In this article, we will delve into data histogram aggregation in Elasticsearch, explain its use cases, and provide detailed examples to help you master this powerful feature.
Histogram aggregation in Elasticsearch is used to group numeric data into buckets or intervals. This type of aggregation is especially useful for creating histograms, which are graphical representations of data distribution. By specifying an interval, you can divide your numeric data into meaningful ranges, making it easier to analyze trends and patterns.
Histogram aggregation is particularly useful in scenarios where you need to:
Let's consider an Elasticsearch index called sales with documents representing individual sales transactions. Each document might look like this:
{
"sale_id": 1,
"product": "Laptop",
"category": "electronics",
"price": 1000,
"quantity": 2,
"timestamp": "2023-01-01T12:00:00Z"
},
{
"sale_id": 2,
"product": "T-shirt",
"category": "clothing",
"price": 20,
"quantity": 5,
"timestamp": "2023-01-02T14:00:00Z"
},
{
"sale_id": 3,
"product": "Book",
"category": "books",
"price": 15,
"quantity": 10,
"timestamp": "2023-01-03T16:00:00Z"
}
To start with histogram aggregation, let's use the price field to group sales into price ranges. We'll use an interval of 100.
Query:
GET /sales/_search
{
"size": 0,
"aggs": {
"price_histogram": {
"histogram": {
"field": "price",
"interval": 100
}
}
}
}
Output:
{
"took": 15,
"timed_out": false,
"_shards": {
"total": 5,
"successful": 5,
"skipped": 0,
"failed": 0
},
"hits": {
"total": {
"value": 3,
"relation": "eq"
},
"max_score": null,
"hits": []
},
"aggregations": {
"price_histogram": {
"buckets": [
{
"key": 0,
"doc_count": 2
},
{
"key": 1000,
"doc_count": 1
}
]
}
}
}
In this example, the aggregation named price_histogram shows two buckets: one for prices between 0 and 100, and another for prices between 1000 and 1100. The doc_count field indicates the number of sales in each price range.
You can use the min_doc_count parameter to exclude buckets with fewer than a specified number of documents. For example, to exclude buckets with fewer than 2 sales:
Query:
GET /sales/_search
{
"size": 0,
"aggs": {
"price_histogram": {
"histogram": {
"field": "price",
"interval": 100,
"min_doc_count": 2
}
}
}
}
Output:
{
"took": 10,
"timed_out": false,
"_shards": {
"total": 5,
"successful": 5,
"skipped": 0,
"failed": 0
},
"hits": {
"total": {
"value": 3,
"relation": "eq"
},
"max_score": null,
"hits": []
},
"aggregations": {
"price_histogram": {
"buckets": [
{
"key": 0,
"doc_count": 2
}
]
}
}
}
In this case, only the bucket for prices between 0 and 100 is returned, as it has 2 documents.

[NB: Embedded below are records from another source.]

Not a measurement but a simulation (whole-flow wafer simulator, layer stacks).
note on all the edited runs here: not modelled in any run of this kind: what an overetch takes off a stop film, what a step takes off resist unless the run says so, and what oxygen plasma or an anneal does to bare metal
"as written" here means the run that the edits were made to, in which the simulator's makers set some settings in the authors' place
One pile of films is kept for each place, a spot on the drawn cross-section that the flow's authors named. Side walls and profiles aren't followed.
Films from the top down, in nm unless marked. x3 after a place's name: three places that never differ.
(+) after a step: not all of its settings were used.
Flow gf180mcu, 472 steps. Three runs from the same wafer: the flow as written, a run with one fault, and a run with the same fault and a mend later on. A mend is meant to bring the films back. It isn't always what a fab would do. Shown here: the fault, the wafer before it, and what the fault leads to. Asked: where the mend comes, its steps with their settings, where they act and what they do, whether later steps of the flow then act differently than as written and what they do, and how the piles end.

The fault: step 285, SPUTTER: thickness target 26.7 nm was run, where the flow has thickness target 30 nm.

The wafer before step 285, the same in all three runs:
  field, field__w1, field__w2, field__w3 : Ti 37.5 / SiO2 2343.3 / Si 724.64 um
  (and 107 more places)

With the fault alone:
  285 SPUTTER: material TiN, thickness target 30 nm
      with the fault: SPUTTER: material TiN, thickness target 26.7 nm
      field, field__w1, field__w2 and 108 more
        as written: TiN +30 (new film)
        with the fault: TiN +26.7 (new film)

You can use the extended_bounds parameter to ensure that specific buckets are included in the response, even if they have no documents. This is useful for maintaining a consistent range in your histogram.
Query:
GET /sales/_search
{
"size": 0,
"aggs": {
"price_histogram": {
"histogram": {
"field": "price",
"interval": 100,
"extended_bounds": {
"min": 0,
"max": 1200
}
}
}
}
}
Output:
{
"took": 12,
"timed_out": false,
"_shards": {
"total": 5,
"successful": 5,
"skipped": 0,
"failed": 0
},
"hits": {
"total": {
"value": 3,
"relation": "eq"
},
"max_score": null,
"hits": []
},
"aggregations": {
"price_histogram": {
"buckets": [
{
"key": 0,
"doc_count": 2
},
{
"key": 100,
"doc_count": 0
},
{
"key": 200,
"doc_count": 0
},
{
"key": 300,
"doc_count": 0
},
{
"key": 400,
"doc_count": 0
},
{
"key": 500,
"doc_count": 0
},
{
"key": 600,
"doc_count": 0
},
{
"key": 700,
"doc_count": 0
},
{
"key": 800,
"doc_count": 0
},
{
"key": 900,
"doc_count": 0
},
{
"key": 1000,
"doc_count": 1
},
{
"key": 1100,
"doc_count": 0
}
]
}
}
}
In this example, all price ranges from 0 to 1200 are included in the response, even if they have no documents.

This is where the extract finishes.